He sold his watercolour "Mansard Roof" to Brooklyn Museum and moved to Greenwich village but perhaps most importantly, his relationship with his future wife Jo Nivison, deepened that summer.
Hopper's Apartment Houses invites the viewer to peer through the open window of a corner bedroom. Like a voyeur, the viewer observes a plump woman with blonde hair and flushed cheeks going about her work.
There are a few pieces of furniture that create the setting for Hopper's typical narrative style of painting. The viewer sees a mirror stand, a picture on the wall and must try to work out if the woman is the owner of the house or a maid changing the sheets and what the expression on her face might suggest. The viewer is left to wonder what is going on and what clues the rest of the room might reveal if only it could be seen.
What is clear from the painting is the statement about apartment living. As the viewer looks through one window, a plant can be seen on another apartment window ledge. The city dwellers live so close together with such a lack of privacy yet their lives are completely separate and anonymous. The themes hinted at in this painting were to reappear many times in Hopper's future paintings.

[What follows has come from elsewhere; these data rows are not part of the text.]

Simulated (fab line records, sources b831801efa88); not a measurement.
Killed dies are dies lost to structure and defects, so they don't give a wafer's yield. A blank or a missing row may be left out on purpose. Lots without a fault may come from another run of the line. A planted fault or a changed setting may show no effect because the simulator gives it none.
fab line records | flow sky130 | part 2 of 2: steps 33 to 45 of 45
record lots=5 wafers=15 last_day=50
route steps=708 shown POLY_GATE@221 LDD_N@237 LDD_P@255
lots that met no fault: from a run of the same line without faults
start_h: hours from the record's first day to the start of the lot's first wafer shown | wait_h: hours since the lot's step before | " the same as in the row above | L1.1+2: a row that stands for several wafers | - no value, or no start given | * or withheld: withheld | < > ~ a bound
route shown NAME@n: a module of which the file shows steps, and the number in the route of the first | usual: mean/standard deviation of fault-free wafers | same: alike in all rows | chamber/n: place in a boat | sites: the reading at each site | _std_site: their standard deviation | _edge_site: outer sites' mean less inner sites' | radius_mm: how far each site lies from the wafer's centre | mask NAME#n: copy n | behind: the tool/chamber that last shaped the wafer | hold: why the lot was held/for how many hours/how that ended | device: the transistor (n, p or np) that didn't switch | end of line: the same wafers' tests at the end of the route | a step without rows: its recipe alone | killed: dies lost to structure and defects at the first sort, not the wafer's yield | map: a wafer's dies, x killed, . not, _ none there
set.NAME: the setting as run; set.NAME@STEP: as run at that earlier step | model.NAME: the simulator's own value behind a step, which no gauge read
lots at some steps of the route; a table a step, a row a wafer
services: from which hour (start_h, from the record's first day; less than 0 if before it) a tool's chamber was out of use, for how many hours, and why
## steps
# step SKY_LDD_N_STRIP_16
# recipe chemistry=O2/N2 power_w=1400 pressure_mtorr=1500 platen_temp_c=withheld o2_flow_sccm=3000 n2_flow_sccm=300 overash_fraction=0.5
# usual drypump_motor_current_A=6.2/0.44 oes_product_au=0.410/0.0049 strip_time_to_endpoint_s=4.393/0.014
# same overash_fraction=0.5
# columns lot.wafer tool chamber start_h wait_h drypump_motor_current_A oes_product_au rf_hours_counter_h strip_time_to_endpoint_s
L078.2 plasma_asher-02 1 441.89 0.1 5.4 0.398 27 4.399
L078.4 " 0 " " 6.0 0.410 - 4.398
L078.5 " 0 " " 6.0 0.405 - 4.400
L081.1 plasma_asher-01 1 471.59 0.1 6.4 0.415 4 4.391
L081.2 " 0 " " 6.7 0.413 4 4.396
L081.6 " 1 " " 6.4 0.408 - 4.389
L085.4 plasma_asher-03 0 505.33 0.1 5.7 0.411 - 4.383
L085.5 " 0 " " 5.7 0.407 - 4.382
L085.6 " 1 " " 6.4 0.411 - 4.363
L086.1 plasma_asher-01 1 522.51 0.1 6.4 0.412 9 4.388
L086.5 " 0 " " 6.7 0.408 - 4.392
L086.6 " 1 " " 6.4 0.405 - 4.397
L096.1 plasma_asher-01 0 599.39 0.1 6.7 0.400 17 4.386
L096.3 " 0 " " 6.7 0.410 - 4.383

Apartment Houses also demonstrates the wonderful use of light that Hopper manages to create in many of his paintings. The viewer can almost feel the sunlight bathing the wall of the Apartment Houses as the woman goes about her work, her cheeks perhaps flushing with the heat.
Apartment Houses was exhibited and purchased at the annual exhibition in the Pennsylvania Academy that year. Hopper's distinctive style of narrative or realism continued to develop, gifting the art world with a wonderful slice of American urban life as seen through Edward Hopper's eyes for over four decades.